Cold Specks’ triumphant Neuroplasticity, released in 2014, featured big drums, electric guitar riffs and varying instrumentation all unifying to enhance Hussein’s powerful presence. One would think that deconstructing the sound towards a more intimate experience would allow her voice to shine through with even greater affect, yet alas this is simply not the case - Fool’s Paradise is proof that sometimes the whole is truly greater than the sum of its parts.

Hussein’s vocal range seems content to stay at ease, as is evident among the opening tracks which roll into each other with the same ebb and flow. On their own, songs like “Wild Card” and the title track offer a mesmerizing experience, but there exists a lack of variation throughout the record. The album is completely void of songs like “Absisto”, “Bodies at Bay” or “Formal Invitation” from Neuroplasticity, where the build up of sound and tension forced Hussein to push over top of everything, really drawing the soul out of her being.

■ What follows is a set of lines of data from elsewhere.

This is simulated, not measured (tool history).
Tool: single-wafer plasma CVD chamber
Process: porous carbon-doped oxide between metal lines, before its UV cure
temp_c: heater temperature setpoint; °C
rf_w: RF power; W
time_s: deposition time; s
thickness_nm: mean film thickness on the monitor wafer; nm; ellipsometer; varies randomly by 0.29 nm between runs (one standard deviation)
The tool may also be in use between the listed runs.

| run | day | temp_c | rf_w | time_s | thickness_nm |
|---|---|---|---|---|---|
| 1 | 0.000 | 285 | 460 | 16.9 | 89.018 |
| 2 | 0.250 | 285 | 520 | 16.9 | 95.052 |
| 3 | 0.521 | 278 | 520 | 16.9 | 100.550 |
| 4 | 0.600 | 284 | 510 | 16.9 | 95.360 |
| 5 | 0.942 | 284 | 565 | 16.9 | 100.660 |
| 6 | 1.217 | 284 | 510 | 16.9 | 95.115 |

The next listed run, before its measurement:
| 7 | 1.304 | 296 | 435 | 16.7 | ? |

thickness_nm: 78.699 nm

Conversely, Fool’s Paradise is dominated by sublte synth parts and electronic drums, neither of which offer any real push or pull. Having said that, Hussein still has the knack of telling a great story, singing at times in her native Somali language as she searches for identity and love. But where Neuroplasiticy brilliantly built on Cold Specks' debut and breathed life into every track, Fool’s Paradise excels at singular moments and seems to struggle for air and space overall.